I may not have been the most social band parent. Hell, let’s be honest I did as little as possible. I paid the band dues, we asked grandparents and friends to buy products when fundraiser time came around, and we took the boy to and fro to practices and 5am call times for competition days. And in turn one of us was waiting at the high school at midnight when the bus returned to bring him home. And of course we went to as many of the competitions as we could. The wife and I even turned them into date nights, finding a nice place to eat near whatever town the competition was taking place in.

But as far as mingling with other band parents that just wasn’t my thing. I was there for the kids, not to make new friends. As cold as that may sound, it’s just the truth. I appreciated those parents that took the time to help on competition days; hauling props and instruments to and from the fields and gym floors, feeding the kids, loading trailers and driving trailers hours at a time. I feel certain people are wired for that kind of service. I just don’t think I am.

mom and dad with their poster boy

I just never saw myself as that kind of band parent. I’m the guy in the stands supporting from afar, wondering how many more performances we were going to sit through before my wife said “Well are you ready?” “Only if you are”, I’d reply rejoicing inside of my head. My wife was in band, so she had a deeper connection to the performances and all the hard work that was put into it. I grew to appreciate all the work, and by the last couple of years I genuinely enjoyed being there and watching the kids do their thing.

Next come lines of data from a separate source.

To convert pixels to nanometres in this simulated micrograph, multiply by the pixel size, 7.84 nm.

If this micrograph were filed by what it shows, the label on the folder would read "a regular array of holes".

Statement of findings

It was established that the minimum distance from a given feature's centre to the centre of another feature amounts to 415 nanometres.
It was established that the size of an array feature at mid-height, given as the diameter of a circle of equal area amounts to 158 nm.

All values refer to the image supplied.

It was also a pretty amazing feeling seeing our son grow within the band program. From being the short Freshman in the pit surrounded by giants, to shooting up to 6’2″ with shoulder-length hair taking charge and being the giant Senior to the Freshman. He became a leader to his fellow band mates, and he even walked away with two band awards on awards night proving as much. I know there was a time last year he was contemplating not continuing in the band program, but I’m glad that he did. He’s finishing his band career and high school career in general on a very high note. I couldn’t be more proud.

my older brother with grandma ruthie and grandpa jack, graduation day, 1986

I’m sitting here typing this out a mere 5 days before the boy walks across the stage and accepts his diploma. It’s hard to put into words, the feelings I have swirling in my head and heart. It doesn’t seem possible that I’ve gone from a wintry first week of March in 2005 – holding a lump of a child that was my first and only son – to nearly the first week of June in 2023 getting prepared to watch that lump graduate high school. It’s inconceivable, mainly because I can still relate to that guy I was 18 years ago. I’ve changed a hell of a lot since then, but I can still understand that fear, love, and awe of that guy sitting up at 1 am rocking that newborn in the living room. The exhaustion, the wonder, and the yes, fear, of the unknown that just opened before me.

me and my grandma ruthie, graduation day 1992

Yet there was also this ping of naive, Certainist optimism that things would be okay. Bumps, bruises, and maybe even a broken bone(an arm to be exact when he was 6) for sure, but all in all he’d be okay. And in turn, so would I. 18 years and three months on and that naivety seems to have come through. Where we go from here I’m not sure. Where he goes I’m not sure either. But I know he’ll figure it out. And if he has any questions about which direction to take, I’ll be here to give him an answer.

And if I don’t have that answer, I’ll tell him to ask his mom.